Responsible large-scale agricultural investments in and by G20 countries: a call for more transparency

Call to action 10 November 2020
A recent T20* policy brief drafted by a group of experts including CIRAD's Ward Anseeuw and Jérémy Bourgoin, flags up the continuing lack of transparency in international agricultural land investment projects, despite previous warnings. It calls on the G20 to include human rights principles in global value chains and to commit to more transparency . This should include the mandatory release of information for projects that receive public support, while also encouraging private companies to release relevant information. Making such data openly available will enable stakeholders to hold investors accountable.
Maize planting against a backdrop of forest, Bali, Indonesia © Alain Rival, CIRAD

Demand for agricultural land is continuing to increase, due to global population growth and changing food consumption patterns. This has in turn triggered a rise in large-scale land acquisitions (LSLAs), which often involve G20 member states. There has been fierce debate around such investments in recent years, since many of the projects concerned have failed to benefit local populations, and have indeed been associated with negative environmental impacts, resulting in threats to ecosystems and in biodiversity losses.
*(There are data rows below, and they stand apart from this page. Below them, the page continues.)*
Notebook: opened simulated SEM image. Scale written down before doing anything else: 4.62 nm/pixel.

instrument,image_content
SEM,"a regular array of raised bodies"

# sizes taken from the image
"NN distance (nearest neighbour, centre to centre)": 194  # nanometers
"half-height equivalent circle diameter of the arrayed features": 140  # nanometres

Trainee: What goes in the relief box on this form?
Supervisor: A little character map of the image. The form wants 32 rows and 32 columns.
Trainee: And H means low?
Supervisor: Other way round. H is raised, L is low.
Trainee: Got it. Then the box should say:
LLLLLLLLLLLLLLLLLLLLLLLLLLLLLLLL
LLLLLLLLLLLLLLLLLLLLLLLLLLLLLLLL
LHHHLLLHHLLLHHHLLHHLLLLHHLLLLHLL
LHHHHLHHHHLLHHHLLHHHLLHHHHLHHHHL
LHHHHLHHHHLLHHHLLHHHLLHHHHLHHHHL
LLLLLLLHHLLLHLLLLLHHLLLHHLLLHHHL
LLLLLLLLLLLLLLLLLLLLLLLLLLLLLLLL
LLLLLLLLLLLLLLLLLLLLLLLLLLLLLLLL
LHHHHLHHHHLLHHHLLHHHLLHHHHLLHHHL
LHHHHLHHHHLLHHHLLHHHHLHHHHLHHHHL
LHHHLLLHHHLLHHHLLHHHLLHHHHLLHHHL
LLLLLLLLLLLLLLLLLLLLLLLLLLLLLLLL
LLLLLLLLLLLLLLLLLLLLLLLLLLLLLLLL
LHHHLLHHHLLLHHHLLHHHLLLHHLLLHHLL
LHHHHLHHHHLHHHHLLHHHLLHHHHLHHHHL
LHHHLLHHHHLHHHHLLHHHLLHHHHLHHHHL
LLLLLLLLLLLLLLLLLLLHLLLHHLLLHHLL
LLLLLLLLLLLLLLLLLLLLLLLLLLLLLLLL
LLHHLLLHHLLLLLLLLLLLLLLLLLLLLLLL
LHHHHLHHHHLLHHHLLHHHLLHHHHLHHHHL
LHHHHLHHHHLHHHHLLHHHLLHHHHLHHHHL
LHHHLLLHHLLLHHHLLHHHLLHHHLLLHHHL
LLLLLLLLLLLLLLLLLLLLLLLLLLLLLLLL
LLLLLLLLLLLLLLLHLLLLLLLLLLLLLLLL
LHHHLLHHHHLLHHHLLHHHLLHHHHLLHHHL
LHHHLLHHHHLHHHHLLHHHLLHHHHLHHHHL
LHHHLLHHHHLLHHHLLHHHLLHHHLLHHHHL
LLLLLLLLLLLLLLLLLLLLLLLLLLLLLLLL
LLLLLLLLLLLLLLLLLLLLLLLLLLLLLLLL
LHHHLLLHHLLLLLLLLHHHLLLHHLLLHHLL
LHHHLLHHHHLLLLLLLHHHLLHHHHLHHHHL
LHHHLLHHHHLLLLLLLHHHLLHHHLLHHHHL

The G20 has recognized the need for more responsible land investments. Several UN-led guidelines and principles see such investments as a major factor for development that can help fight poverty and hunger, provide decent jobs and ensure gender equality, provided they are made "responsible".

However, the T20 task force responsible for this policy brief observed that despite promises, few LSLAs are currently sustainable or responsible, and that there is a dearth of reliable information around such investments. It therefore makes various proposals to ensure that the G20 acts to protect people's land rights, ensure local economic benefits and limit environmental harm.

The mechanisms of human rights should be included in global supply chains

The task force suggests establishing a working group to compile information on the member countries that already practice due diligence with respect to human rights, with a view to drafting common minimum standards in the long term. It acknowledges that while change is urgently needed, this will be a long-term undertaking.

The G20 should take the lead in increasing transparency for LSLAs in and by G20 member states

The policy brief states that the G20 should encourage initiatives to enforce the implementation of guidelines for responsible, transparent agricultural investment by G20 member states. In particular, it recommends that project- and company-level information on LSLAs be made publicly available on open data platforms.

Similarly, it states that the G20 should ensure that public entities are fully transparent, notably by making release of information mandatory for projects that receive public support. That information should include the main investors, the area of land acquired and its location, the consultation processes implemented, the displacement of local people, and project progress.

A working group to foster transparency

Lastly, the task force concludes that G20 member states should build a working group to foster open data on LSLAs, to enable stakeholders to hold investors to account and thus boost the sustainability of such investments and make investors more responsible.

It calls upon the G20 to put sustainable and responsible investment, trade, and supply chains on the agenda of the G20 Trade and Investment Working Group.

* T20 (or Think20) is the G20 "ideas bank", providing research-based recommendations and facilitating interactions between the G20 and the research community.

Responsible large-scale agricultural investments in and by G20 countries: a call for more transparency
Insa Flachsbarth, Jann Lay, Kerstin Nolte, Angela Harding, Ward Anseeuw, Jérémy Bourgoin
T20 Task Force 10 (Sustainable Energy, Water and Food Systems), 2020.